Continental Tyres of the not-too-distant future will be able to relay to the vehicle operator when their tread depth reaches the minimum level.
The new technology will be incorporated into existing tyre pressure-monitoring devices, and will also include sensors to measure load on the tyre.
The sensors work by detecting changes in the tyre’s “rolling characteristics”, along with variations in tyre deformation.
A vehicle’s on-board computer systems gradually ‘learn’ the tyre’s characteristics from new, enabling them to slowly monitor the tyre over time to know when the tread depth is getting low.
Once the minimum tread depth has been reached, a warning light or message in the cabin tells the driver – or even a local service centre through wireless technology - that it’s time for some new rubber.
Continental says the new technology will complement existing rubber tread-depth indicators, which will still be incorporated in the design of future tyres.
Load sensors will also form part of Continental’s future plans, enabling the system to inform the driver if a vehicle has been overloaded, or otherwise tell the vehicle’s other electronically-controllable features to adjust for additional weight.

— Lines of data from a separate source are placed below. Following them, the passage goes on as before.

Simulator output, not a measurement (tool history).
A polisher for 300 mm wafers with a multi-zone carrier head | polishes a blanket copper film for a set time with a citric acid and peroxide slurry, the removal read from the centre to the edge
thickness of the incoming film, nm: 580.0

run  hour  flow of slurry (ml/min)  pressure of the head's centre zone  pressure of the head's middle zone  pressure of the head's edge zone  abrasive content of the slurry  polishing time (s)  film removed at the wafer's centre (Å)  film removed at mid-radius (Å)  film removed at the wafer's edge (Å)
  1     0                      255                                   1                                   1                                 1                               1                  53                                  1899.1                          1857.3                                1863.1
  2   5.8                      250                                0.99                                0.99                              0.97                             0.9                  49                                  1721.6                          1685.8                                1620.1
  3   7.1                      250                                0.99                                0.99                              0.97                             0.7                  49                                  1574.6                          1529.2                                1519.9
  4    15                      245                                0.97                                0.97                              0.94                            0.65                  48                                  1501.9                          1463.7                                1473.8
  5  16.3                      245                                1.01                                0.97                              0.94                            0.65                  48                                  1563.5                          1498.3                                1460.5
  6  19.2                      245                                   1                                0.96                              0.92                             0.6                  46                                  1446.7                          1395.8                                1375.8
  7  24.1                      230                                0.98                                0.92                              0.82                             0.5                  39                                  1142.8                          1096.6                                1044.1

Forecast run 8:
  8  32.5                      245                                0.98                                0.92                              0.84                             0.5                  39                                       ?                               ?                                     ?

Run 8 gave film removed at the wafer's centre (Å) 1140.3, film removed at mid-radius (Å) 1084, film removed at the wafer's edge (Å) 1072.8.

From November this year, tyre pressure monitors will be mandatory for all new passenger vehicles (class M1) sold within the European Union.
Along with the obvious safety benefits of a system that can alert drivers to deflating tyres, the law is designed to ensure drivers have inflated tyres to their optimum operating pressures; saving fuel and reducing emissions.
Continental expects the new technologies will be available from 2017.